LAS CRUCES - Debate on Capitol Hill last week over the controversial Livestock Grazing Act of 1995 brought strong testimony from the livestock industry and well-designed presentations from environmental and wildlife groups, said a New Mexico State University agricultural economics professor.


John Fowler was one of only two economists invited to Washington, D.C. to testify July 11 before members of the House of Representatives subcommittee on national parks, forests and lands.

The Livestock Grazing Act was designed to provide stability for ranchers, federal lands and rural Western communities and includes provisions that deal with such issues as grazing fees, ownership of land improvements and advisory boards, Fowler said.

The act is up against an Aug. 21 deadline when Interior Secretary Bruce Babbitt's rangeland reform is scheduled to go into effect. The grazing fee portion has been separated from the reform to allow Congress to act. If the Livestock Grazing Act is not passed by Aug. 21, the grazing fee would continue to be calculated from the 1978 Public Rangeland Improvement Act formula, as directed by an executive order.

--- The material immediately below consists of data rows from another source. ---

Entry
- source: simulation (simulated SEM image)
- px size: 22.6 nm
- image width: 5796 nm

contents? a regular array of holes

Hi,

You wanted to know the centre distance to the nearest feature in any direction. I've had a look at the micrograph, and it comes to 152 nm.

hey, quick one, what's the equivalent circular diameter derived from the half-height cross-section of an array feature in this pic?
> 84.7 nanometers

Fowler provided the subcommittee with information about the Livestock Grazing Act's proposed grazing fee formula. "There was very strong discussion and interchange in front of a well- informed committee," Fowler said. "It's a long, comprehensive bill with room for bargaining and negotiations on both sides."

Fowler said he spoke about how the formula could be changed and what sources of information could be used to make the market -based formula more synchronized with current pricing trends.

"I thought the initial formula concept, which works as a 6-percent gross receipts tax on the value of products sold, had merit," he said. "But I had a problem with the time lag between collected and published data. Instead of using an average of prices for the most current three years, it used data that created a three-year lag." Fowler said he suggested ways to use the most current price information.

"There's not many working days left before the Aug. 21 deadline, so this legislation is on the fast track," he said.

Fowler had testified last month before the U.S. Senate with Frank DuBois, New Mexico Secretary of Agriculture, and Bud Eppers, New Mexico Public Land Council president.